Tuesday, February 24, 2004

Rod Paige on a Rampage


Houston Chronicle - Education Secretary Rod Paige called the nation's largest teachers union a "terrorist organization," taking on the 2.7-million-member National Education Association early in the presidential election year.

Later the White House issues an apology: "The secretary realized he made an inappropriate comment and he has quickly apologized."

NEA Calls for Paige's Resignation

PAIGE CONSISTENTLY QUESTIONS THE VALUES OF PUBLIC SCHOOL TEACHERS


Last April, Paige said, "The reason that Christian schools and Christian universities are growing is a result of a strong value system... That's not the case in a public school, where there are so many different kids with different kinds of values."

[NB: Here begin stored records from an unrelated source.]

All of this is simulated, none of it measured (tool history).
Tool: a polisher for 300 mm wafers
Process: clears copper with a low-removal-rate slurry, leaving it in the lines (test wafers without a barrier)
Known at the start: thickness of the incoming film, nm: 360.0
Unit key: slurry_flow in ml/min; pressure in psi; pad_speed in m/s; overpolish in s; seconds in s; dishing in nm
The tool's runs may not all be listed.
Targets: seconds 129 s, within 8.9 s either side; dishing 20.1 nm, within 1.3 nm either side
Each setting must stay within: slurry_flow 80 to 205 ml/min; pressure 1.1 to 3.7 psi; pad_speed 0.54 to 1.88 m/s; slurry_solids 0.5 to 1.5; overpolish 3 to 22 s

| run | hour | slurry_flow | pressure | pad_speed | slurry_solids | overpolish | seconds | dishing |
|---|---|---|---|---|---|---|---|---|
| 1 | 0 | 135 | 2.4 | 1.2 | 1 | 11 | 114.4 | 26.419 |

Paige issued an "apology" saying his comment was "an inappropriate choice of words to describe the obstructionist scare tactics that the NEA's Washington lobbyists have employed against No Child Left Behind's historic education reform." In his apology Paige also accused the NEA of "fighting against bringing real, rock-solid improvements in the way we educate all our children." Paige's outrageous comments, and his subsequent "apology," raise an important question: are there legitimate criticisms of the NCLB program?

The broad goal of the NCLB program – to have all students meet a minimum standard of proficiency in core subjects – is laudable. But requiring schools to meet federally mandated standards, while pulling federal funding from those who don't [el - and inadequate funding to start with], the Administration is not providing schools with the resources to get the job done. For example, the superintendent largest school district in Utah estimates that "he will have to spend $182 million over the next 10 years to implement all the provisions of NCLB" and currently receives only $2.2 million a year in Title I federal education funding.

The Cleveland Plain Dealer reports that a recent study shows that NCLB will soon cost $1.5 billion a year for Ohio to implement, but that state receives just $44 million in federal education funds. William Mathis, the superintendent of a Vermont district and an education finance professor at the University of Vermont called the $1.5 billion figure for NCLB implementation "actually low." Mathis added "it is an inescapable conclusion that No Child Left Behind is severely underfunded."

The lack of funding of NCLB is forcing schools to skimp on some education programs to pay for others. The WSJ reports, "gifted-education services are being cut because districts want to concentrate resources on raising lower-achieving students." At the same time, schools are hoarding high achievers who can help schools meet their NCLB goals. The result: "some educators discourage their best students from leaving, either by failing to nominate them for gifted programs, or by telling parents their children would be better off in the neighborhood schools."

Back in Arizona, a group of bipartisan legislators introduced House Bill 2696, which would stop the state from complying with the act. Gov. Napolitano is against that bill. A dozen other states are threatening to pass similar legislation. Lawmakers say there is not enough money in Washington, D.C., or the states to pay for the federal demands on students and teachers.

With his No Child Left Behind program increasingly under attack Ron Paige is turning to pushing vouchers.

Paige said the D.C. voucher program, the first of its kind to be supported by federal tax dollars, will offer "emancipation" to hundreds of poor and minority students.

He said the program that gets under way in the fall will allow those students to "throw off the chains of a school system that has not served them well."

The $13 million plan creates vouchers for at least 1,700 poor students in the nation's capital, where 65,000 children attend classes in traditional public schools.

Paige's comments reflect the latest push by the Bush administration to frame vouchers as a way to empower parents and spur competition in a public educational "monopoly." Bush is proposing $50 million for voucher programs in other communities in the next budget year.

Critics say vouchers take money from the place it is needed the most, struggling public schools, and find it galling that the education secretary helps lead the charge.